The Juvey-cops are nice to her. They explain that her parents never signed the unwind order. Miracolina is amused by this and realizes that knowing the order was never signed would have caused her to abandon Lev. Miracolina begins to consider that she had a purpose other than being unwound—to forgive Lev. She thinks about having a 16th birthday party and dancing with Lev there.
Traveling back to the end of the battle in the Graveyard, Hayden and some other Whollies hide out in ComBom until most of the Juvenile Authority forces leave. A remaining group of cops waits outside the plane until morning. The desert heat starts to dehydrate the kids.
Hayden asks them if they want to surrender or die in the plane. They all prefer death to unwinding. Hayden prays and others join in. They begin to run out of oxygen. A kid named Tad starts babbling, and Hayden also starts babbling. Tad dies. Hayden decides to shoot out the windshield instead of die from suffocation and dehydration.
Connor wakes up in a model home with Lev. They watch news about the Graveyard raid and find out 33 kids died and 467 were captured, leaving only about 65 who might have escaped. Connor complains about Lev rescuing him. Lev notices Roland’s tattoo but doesn’t immediately guess that it is actually Roland’s entire arm.
The news covers Hayden shooting out the windshield of the ComBom. As he is being taken in, Hayden looks into the cameras and calls for the next Teen Uprising. Connor cheers. The news briefly notes the plane that got away might be a downed aircraft in a California lake. Connor hopes some storks survived while cursing Starkey.
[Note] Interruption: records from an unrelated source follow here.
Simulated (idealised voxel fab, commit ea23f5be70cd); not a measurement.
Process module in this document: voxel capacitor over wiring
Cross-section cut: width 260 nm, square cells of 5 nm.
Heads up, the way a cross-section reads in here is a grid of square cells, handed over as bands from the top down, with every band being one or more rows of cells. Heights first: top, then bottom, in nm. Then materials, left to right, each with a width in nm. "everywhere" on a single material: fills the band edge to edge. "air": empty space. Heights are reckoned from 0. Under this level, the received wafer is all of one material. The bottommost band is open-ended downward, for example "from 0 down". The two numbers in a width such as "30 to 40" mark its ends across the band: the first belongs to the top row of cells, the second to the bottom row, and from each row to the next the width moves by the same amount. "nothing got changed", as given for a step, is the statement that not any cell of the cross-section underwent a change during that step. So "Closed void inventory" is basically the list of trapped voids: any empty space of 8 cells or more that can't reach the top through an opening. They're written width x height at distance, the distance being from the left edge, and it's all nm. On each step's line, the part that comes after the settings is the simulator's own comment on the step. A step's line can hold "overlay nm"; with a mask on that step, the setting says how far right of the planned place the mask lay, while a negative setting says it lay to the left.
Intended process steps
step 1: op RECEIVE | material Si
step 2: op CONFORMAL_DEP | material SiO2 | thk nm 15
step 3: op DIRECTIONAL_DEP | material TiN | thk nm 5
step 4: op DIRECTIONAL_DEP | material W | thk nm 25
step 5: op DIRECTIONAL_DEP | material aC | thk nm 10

They turn off the TV, and Lev pulls up Risa’s interview on YouTube. He watches her confession about blackmailing and cries. Connor mentions Lev’s hair has grown out, and they hear a car coming into the model home’s parking lot. Connor mentions that they need a new approach because the ADR has failed. He then mentions the name Janson Rheinschild to Lev.
The narrator returns to Nelson, who wakes up in a ditch after being tranq’d by Lev. After realizing what happened, Nelson is determined to find Lev and Connor again and exact his revenge.
After hot-wiring, driving, and ditching several cars, Connor and Lev arrive at a diner in Flagstaff. As they eat burgers, Connor uses Nelson’s laptop to do research. He discovers Proactive Citizenry wants to take down Risa, and Hayden is being charged with a variety of crimes.
They are unsure of what to do next. Lev suggests visiting the Cavenaugh mansion. Connor begins to research variant spellings of Janson Rheinschild. Eventually, by repeatedly misspelling the name, Connor finds some information about how the man pioneered the science behind unwinding before the war.
Connor and Lev watch an interview with Rheinschild about how he founded Proactive Citizenry with the intent of preventing abuses of his technology. Connor compares him with Oppenheimer. He realizes Rheinschild’s wife, Sonia, ran a safe house Connor was in (in the previous Shusterman book).
Connor determines that they have to go back to Ohio, to the safe house where Sonia was, an antique shop. A deputy comes in the diner, and the waitress covers for them. After the deputy leaves, she comps their meal and gives them her car keys, telling them to wreck it when they are done so she can get the insurance money. Connor is shocked. The waitress, Karla, insists that times are changing. Now, people are proud to help AWOLs.
In Karla’s car, Connor and Lev head east on Route 66 towards Ohio.
The final section of UnWholly, Part 7, puts in motion the events of the following book of the Unwind series. While Miracolina’s storyline appears to conclude (growing up as a teen with her family), the other narrative arcs leave many unanswered questions. The reader learns that Starkey and some of his storks survive crash-landing in the Salton Sea, but Shusterman leaves their tale unfinished in this book. Starkey wants to create an army, which will presumably raise the stakes and develop the tension between storks, AWOLs, and the government in the future. Nelson, having captured and lost Miracolina, Lev, and Connor, vows to continue to hunt them in the next installment of the series. Nelson has both a personal and professional stake in recapturing Connor: He wants the cash for Connor’s body and to take Connor’s eyes as revenge for events in the first novel.
The reunion of Lev and Connor reminds the reader of the first book in the series as well as tantalizes the reader with clues about the next book. They realize the ADR is useless, so they want a new plan “to change the world” (392). Shusterman only includes a few preliminary details about this new plan; Lev and Connor must travel back to Ohio, to one of the locations that was important in the first novel, and visit a character from the first novel, Sonia. Like Nelson, other characters must journey to places originally left behind (and from the first novel) to further the plot and enact their version of change.
In the final chapter, Lev and Connor are aided by an adult—a waitress in a diner named Karla—who lets them use her car to escape the cops. Karla gives the ending of the novel a positive tone, saying “change is on the way [...] It’s like a plump old peach, ripe and ready to drop” (401). This new alliance between adults and teens gives the reader a reason to follow the characters to another installment of the Unwind series. It reveals that the societal aspect of unwinding is changing. Risa’s confession and news footage allows the general public to question the morality behind unwinding. Whether the political aspect of unwinding will follow in the footsteps of the societal is something to look out for in the next installment.